Racial disparity in voting rights is a sign of Kentucky’s broken system

Pastor Wesley Tunstall, a convicted felon, praised God and addressed the media, after registering to vote Jan. 8, the first day that Amendment 4, which restores the right to vote for most Florida felons, took effect.
Pastor Wesley Tunstall, a convicted felon, praised God and addressed the media, after registering to vote Jan. 8, the first day that Amendment 4, which restores the right to vote for most Florida felons, took effect. SARASOTA HERALD-TRIBUNE VIA AP DAN WAGNER

Most of us would rather wear shorts outside in January than follow jargon-filled legal battles. But we would do well to pay attention to a recent lawsuit that raises a question with very real implications for our country: Is voting a privilege to be bestowed only on the favored few, or a critical right that forms the very foundation of our democratic government?

Four ex-felons have filed suit to argue that Kentucky’s process for restoring voting rights to felons is unconstitutional.

In Kentucky, convicted felons are permanently disenfranchised; their voting rights can only be restored by an executive order from the governor.

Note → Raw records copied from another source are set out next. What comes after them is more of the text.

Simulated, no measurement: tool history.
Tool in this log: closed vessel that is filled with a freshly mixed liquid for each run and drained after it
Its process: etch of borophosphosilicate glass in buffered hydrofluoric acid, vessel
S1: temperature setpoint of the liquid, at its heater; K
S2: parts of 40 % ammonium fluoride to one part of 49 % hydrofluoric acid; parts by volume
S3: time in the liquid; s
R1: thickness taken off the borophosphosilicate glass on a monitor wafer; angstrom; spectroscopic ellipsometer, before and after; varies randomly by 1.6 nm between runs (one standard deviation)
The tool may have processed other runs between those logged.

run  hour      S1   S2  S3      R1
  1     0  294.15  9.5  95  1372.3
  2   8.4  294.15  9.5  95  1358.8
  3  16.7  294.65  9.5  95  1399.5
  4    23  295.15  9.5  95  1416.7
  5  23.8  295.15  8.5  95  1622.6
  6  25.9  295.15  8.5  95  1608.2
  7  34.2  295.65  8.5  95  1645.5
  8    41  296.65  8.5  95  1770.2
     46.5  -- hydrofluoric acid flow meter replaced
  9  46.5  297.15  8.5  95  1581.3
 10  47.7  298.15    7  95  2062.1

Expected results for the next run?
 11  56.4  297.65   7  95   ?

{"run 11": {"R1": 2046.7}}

Prior to leaving office, former Gov. Steve Beshear signed an executive order to automatically restore voting rights to nonviolent felons upon completion of their sentences.

Two weeks after taking office, Gov. Matt Bevin rescinded that order, claiming that it was unnecessary. He then failed to sign any suffrage applications during his first year as governor.

Since Bevin took office, more than 1,700 felons have submitted applications to restore suffrage. As of September 2018, Bevin had granted 981. That leaves over 700 applications we have no way of tracking. Even more troubling, according to Judy Johnson of the Lexington League of Women Voters, Bevin signs applications only twice a year: on the Fourth of July and Christmas. Our governor apparently does see re-enfranchisement as a special gift to be dispensed only on holidays.

As Amanda Hall, an ex-felon who now works for the ACLU of Kentucky, told me, “There’s no rhyme or reason to whose rights the governor restores, or whose he doesn’t, or when he signs those papers.” Hall’s own application sat on the governor’s desk for “about two and a half years,” an exorbitant length of time that is dishearteningly common in Kentucky.

The recent lawsuit argues that this arbitrary and opaque process increases the likelihood of discrimination and violates felons’ First Amendment rights.

The severity of this situation becomes clearer when viewed in a national context. After Florida voters in November overwhelmingly approved an amendment automatically restoring suffrage to former felons, Kentucky lags as one of just two states, alongside Iowa, that permanently disenfranchise felons.

Unlike in Florida, Kentuckians have no right to petition for a ballot initiative. Instead, only the legislature can put a constitutional amendment on the ballot. Republicans in our legislature have blocked efforts to let Kentucky voters restore the franchise to felons, making this lawsuit the only option.

And what a problem it is: almost one in ten adult Kentuckians have lost the right to vote due to a prior conviction, including an estimated one in three African-American males. Kentuckians in the latter group are over twice as likely to lose their right to vote as to have a college degree. This racial disparity in and of itself is a sign that the current system is broken.

Furthermore, felony disenfranchisement erodes the very foundation of our government. state Sen. Reggie Thomas explained that “as a citizen of a democracy, one of the central rights you have is the right of self-determination.” Therefore, as Johnson claimed, “Any kind of voter suppression cracks the framework of democracy.”

Losing the right to vote also means losing the ability to participate in politics, causing many felons to feel disengaged from their society. Studies have shown that disenfranchised felons are twice as likely to recidivate as those with voting rights.

Indeed, as the new lawsuit makes clear, ex-felons often value their right to vote more than the thousands of eligible Americans who fail to turn up to the polls each year. Hall said that when she voted this November for the first time in eight years, she felt she “had a small fraction of say-so in the direction of my life and the lives of the people that I love.”

The eventual decision in Harbin v. Bevin will be based on legal standards, not stories like Hall’s. But we should all be swayed by the moral and emotional repercussions of depriving felons of such a critical right.

Sadie Bograd is a student at Paul Laurence Dunbar High School and member of the Lexington League of Women Voters.